12. Next set of evidence is P.Ws. 4 and 5. P.W.4 is none other than the worker, working under the accused No.l in the said shop along with other accused. According to him, after serving the liquor to the deceased and P.Ws. 2 and 3, he left the shop after collecting that days wages and was sleeping in his house. At about midnight, be heard barking of the dog. He and his wife got up and saw accused No.4 coming to the scene of occurrence with blood stain in his hands. When he questioned the accused No.4, he along with other accused warned those persons and asked him to keep quiet. This witness has not revealed this fact to anybody till he was examined by the police on 13.7.87. He has admitted that the shop of the accused No.l was run on the next day as well as on 10.7.87 as usual. All the accused were present. If really the accused had attacked the deceased and committed the murder, it is hard to believe that these accused would remain in village running the shop without any kind of fear and tension. This conduct of the witness, is not above doubt. He has stated that on the next day morning, he met P.W.5 and informed him about the incident which has taken place near the house of P.W.4. Even this P.W.5 Kalamani has not revealed this fact to anybody till he was examined by the police. The incident has taken place behind his house. He has admitted that on 8.7.87, he was examined by the police. But he did not reveal this fact before them. It is surprising how he could be examined on 8.7.87 by the police, because criminal law was set in motion only on 12.7.87. This witness has further stated that he has revealed this fact of the information given to him by P.W.4 before the police only on 13.7.87. He is the person who has been convicted for offences and his name was registered in the K.D. register and police were keeping vigilance about his movement and daily he was appearing before the police to mark the attendance. It will not be safe to place reliance on the evidence of this witness. The learned Sessions Judge without considering these aspects in the evidence of P.Ws. 4 and 5, has simply relied upon their evidence and held that their evidence corroborates the version given by P.Ws. 2 and 3.
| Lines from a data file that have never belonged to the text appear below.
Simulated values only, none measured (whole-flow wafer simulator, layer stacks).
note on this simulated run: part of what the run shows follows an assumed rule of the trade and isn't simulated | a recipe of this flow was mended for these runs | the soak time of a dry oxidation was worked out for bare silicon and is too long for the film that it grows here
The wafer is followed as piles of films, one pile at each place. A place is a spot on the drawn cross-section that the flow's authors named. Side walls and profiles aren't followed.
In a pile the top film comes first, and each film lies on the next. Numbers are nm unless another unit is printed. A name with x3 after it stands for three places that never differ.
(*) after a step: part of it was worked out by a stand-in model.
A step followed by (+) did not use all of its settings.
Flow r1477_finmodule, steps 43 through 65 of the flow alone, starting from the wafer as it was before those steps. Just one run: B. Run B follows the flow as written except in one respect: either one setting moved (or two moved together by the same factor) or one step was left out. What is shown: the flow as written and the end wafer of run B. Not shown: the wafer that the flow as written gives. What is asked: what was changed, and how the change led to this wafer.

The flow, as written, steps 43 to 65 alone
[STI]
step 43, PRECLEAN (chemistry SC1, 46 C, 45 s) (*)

13. It is pertinent to mention here that the criminal taw was set in motion in this case only on 12.7.87, when the accused No.4 appeared before P.W.1, the village Administrative Officer of Cuddalore. P.W.1 has stated that on 12.7.87 at about 7 p.m. Accused No.4 appeared before him and he narrated before him about the commission of murder of 3 persons by the other accused. On the basis of such statement, P.W.1 went to the scene of occurrence and saw the leg of one dead body. Even though he had gone to the scene of occurrence and found the dead bodies, the Village Administrative Officer has not made any arrangement to post somebody to keep watch over the dead bodies. Even though the police station is 10 feet away from the office of P.W. 1, he has not lodged a complaint before the police station on the same day night. Instead he forwarded the statement of accused No.4 which he referred as Ex.11 along with his report Ex.P2 only on 13.7.87. He has further admitted that the dead bodies were found, surrounded by residential houses and people used to park the lorries during might time. According to him on the next day, P.W. 18 the Tahsildar came there and held an enquiry. The learned Sessions Judge has discarded the evidence of P.W.18, Tahsildar.
14. It is the prosecution case that after committing the murder of these three persons, they shifted the dead bodies to the well and buried. Next day they burnt the dead bodies. Where these dead bodies were burnt is surrounded by residential houses and people used to move about. One would have felt bad smell of burning the dead bodies and nobody came forward to inform this to the police till 12.7.87 when A-4 revealed this fact before P.W.1. These facts were not known to anybody. This part of prosecution case cannot be believed. It has come in the evidence that number of dogs were there where the dead bodies were buried and, they would have given some clue to the persons who are residing in that locality, when the bodies were there for a period of six days, and their evidence gives an impression that the prosecution has tried to build up the case against the accused.
15. The statement of the witnesses even though was recorded on 13.7.87, it was received by the Court on 4.11.87, nearly after four months. No explanation was offered by the prosecution why there was such a delay in sending the statements to the Court. From the evidence, it is revealed that all the accused were present in the village and the shop of the accused No.1 was being run regularly even after the date of incident. If really the accused had committed the murder of three persons, one would have expected these persons not to be there in the village to run the said shop near which the murder has taken place.
16. The prosecution has adduced the evidence of P.W.8 to show that on 7.7.87 at about 3 a.m. the accused 1,2 and 4 went to his tea shop and Al took some kerosene. In the cross examination this witness has admitted that he did not know the date of selling and he has not stated before the police that accused No. 1 asked for the kerosene and he has not mentioned the quantity of kerosene. It is hard to believe one would keep open the shop even during night time, so as to people can go and purchase at 3 a.m. The learned Sessions Judge had believed the version of these witnesses without considering the impropriety in the evidence. We are not prepared to place any reliance on the evidence.
17. After reassessing the entire evidence in the light of the materials placed before the trial Court and on the basis of the arguments advanced before us, we are of the opinion that the learned Sessions Judge was not justified in convicting the accused. Accordingly the criminal appeal is allowed setting aside the conviction and sentence imposed on the accused and acquitted. The bail bond of the appellants stand discharged.